The government has sketched up a plan to build a 500MW-600MW combined cycle power plant in Matarbari of Cox’s Bazar that will be based on regasified LNG (Liquefied Natural Gas).
This project will be a joint venture of Coal Power Generation Company Bangladesh Limited (CPGCBL) and Japan’s MITSUI and Company Limited.
CPGCBL and MITSUI will jointly build and finance the plant. The project will be implemented on a 50:50 equity basis.
Md Abul Quasem, Managing Director of CPGCBL, said, “We have received a proposal from MITSUI to build a LNG-based combined cycle power plant in Matarbari. We have already sent an opinion to the Power Division.”
If the Power Division accepts the proposal, then this will be only the second joint venture power plant where imported regasified liquefied natural gas (LNG) will be used.

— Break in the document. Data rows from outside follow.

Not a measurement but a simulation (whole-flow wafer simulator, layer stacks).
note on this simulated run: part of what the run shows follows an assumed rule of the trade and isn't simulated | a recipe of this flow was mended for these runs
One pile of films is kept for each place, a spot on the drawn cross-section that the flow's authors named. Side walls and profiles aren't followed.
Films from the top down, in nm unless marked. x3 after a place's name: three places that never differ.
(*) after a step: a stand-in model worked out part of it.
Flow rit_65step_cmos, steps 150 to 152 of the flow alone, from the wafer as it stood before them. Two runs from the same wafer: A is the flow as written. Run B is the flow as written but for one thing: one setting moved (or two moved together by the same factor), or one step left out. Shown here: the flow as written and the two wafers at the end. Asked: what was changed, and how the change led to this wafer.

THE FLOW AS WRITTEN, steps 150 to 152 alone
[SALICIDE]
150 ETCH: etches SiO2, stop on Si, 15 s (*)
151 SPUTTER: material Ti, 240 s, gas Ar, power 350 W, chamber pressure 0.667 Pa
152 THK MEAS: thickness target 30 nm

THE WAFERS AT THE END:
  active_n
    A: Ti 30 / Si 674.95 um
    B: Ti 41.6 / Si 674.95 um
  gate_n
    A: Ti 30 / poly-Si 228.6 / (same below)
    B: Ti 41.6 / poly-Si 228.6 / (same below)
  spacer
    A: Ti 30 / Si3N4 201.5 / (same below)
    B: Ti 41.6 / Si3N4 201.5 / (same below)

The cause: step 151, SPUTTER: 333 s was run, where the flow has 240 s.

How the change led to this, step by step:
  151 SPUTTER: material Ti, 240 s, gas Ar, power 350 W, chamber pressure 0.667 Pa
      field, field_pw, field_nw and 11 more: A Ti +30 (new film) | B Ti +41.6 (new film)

Abdul Quasem said that deals and memoranda of understanding (MoU) have already been signed to set up six LNG terminals and expressions of interest (EoI) have been called for establishing more terminals.
“Petrobangla is gearing up for the import and distribution of LNG as fuel to meet the country’s power demand. We hope that they would supply LNG to the proposed power plant at the government rate” he added.
Meanwhile, the government has moved to import LNG as it is reeling from acute gas crisis due to the fast depletion of current reserves and lack of new discoveries.
At the moment, a unit of electricity from a gas-run plant costs less than Tk2 while the same unit produced by a diesel or oil-run plant costs Tk14 to Tk18.
The CPGCBL and Singapore’s Sembcorp are building a 700MW ultra super-critical power plant in Matarbari. The CPGCBL will also construct a 1,200MW ultra super-critical plant with JICA-funding in Matarbari.